June 27 – FIFA president Gianni Infantino’s participation in the ‘Peace to Prosperity’ workshop in Bahrain have raised plenty of eyebrows in the Middle East with his own personal history being that of aggressor rather than peacemaker.
Infantino’s actions in 2017 at the FIFA Congress in Manama ended FIFA’s attempts to find a solution to the dispute between Palestine and Israel – a dispute that in essence is very simply over the free movement of players, officials and equipment within the territory to allow the participation in football.
Infantino even ordered the microphone at the 2017 Congress to be removed from the Palestine lawyer, saying that they (Congress) had heard enough on the issue. The lawyer was making a constitutional point, but as in most things constitutional that do not fit his personal agenda, he has shown a brazen propensity to ride roughshod over the rules, and manipulate the rule of law.
The FIFA Council the previous day in Manama had disbanded its working group on Palestine/Israel with Infantino saying that FIFA could not solve political issues, yet here he was, two years later, with his new found US political buddies at a conference led by US President Donald Trump’s son-in-law Jared Kushner, promising football pitches and saying that FIFA will do is part in a territory it had pretty much washed its hands of.
It was a stunning piece of political duplicity from the FIFA president who has shown zero support for the Palestinian football.
Joining a panel led by Thomas Barrack, an Arab-American real estate investor and Trump supporter, he said: “Let’s give, to be very concrete as well, some hope, some dreams.”
“We will do our part at FIFA,” he said. “Let’s do something tangible and concrete that people can see, and when kids play football, first they smile and, secondly, they don’t do other things.”
Infantino said the Palestinian territories had fewer than 25 proper football pitches for a population of five million people. It was another bizarre and Fellini-like moment from the FIFA president whose grasp of reality is akin to the media soundbite of the ‘mixed zone’ press scrum rather than serious debate and problem solving.
A more constructive approach by world football’s leader would have been to outline the real and daily issues facing the federation in their struggle to get players and teams moving freely, as well as to get equipment and expertise into Palestine to build the pitches (the initiative is not new, nor is the struggle). Equipment to build two new pitches has been impounded by Israeli authorities for more than a year. Engineers who frequently work in the Palestine territory have had visas denied when it comes to working on the football projects. Some equipment has been held by the Israelis for longer or has simply just gone missing. Throwing money at the problem, Infantino’s default response to pretty much anything, will have no effect on whether football is played or not.

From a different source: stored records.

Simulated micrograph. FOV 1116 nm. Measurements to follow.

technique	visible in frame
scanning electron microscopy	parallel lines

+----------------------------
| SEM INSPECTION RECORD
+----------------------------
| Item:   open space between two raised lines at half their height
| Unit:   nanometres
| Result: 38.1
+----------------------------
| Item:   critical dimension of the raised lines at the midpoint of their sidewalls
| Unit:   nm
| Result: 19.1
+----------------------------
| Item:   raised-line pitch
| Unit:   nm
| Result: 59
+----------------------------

Infantino’s ridiculous political grandstanding in the name of football will have won him no respect in the Arab world, whatever side of the Palestine fence you sit on.
Jibril Rajoub, president of the Palestinian Football Association, wrote to Infantino on Tuesday urging him not to attend the Manama conference.
“I beseech you to reconsider your decision, for the sake of millions of Palestinians who trust you and respect the organisation of which you are deservedly President,” said the letter, seen by AFP.
“How can the President of the highest governing body of football, and the most outspoken person on the importance of separating politics from sports, agree to participate in a political workshop whose objective is to determine the future of Palestine in the absence of Palestinians?” Rajoub wrote.
Infantino’s response would likely be along the lines of: ‘Football in Palestine? What’s that got to do with Paelstine?’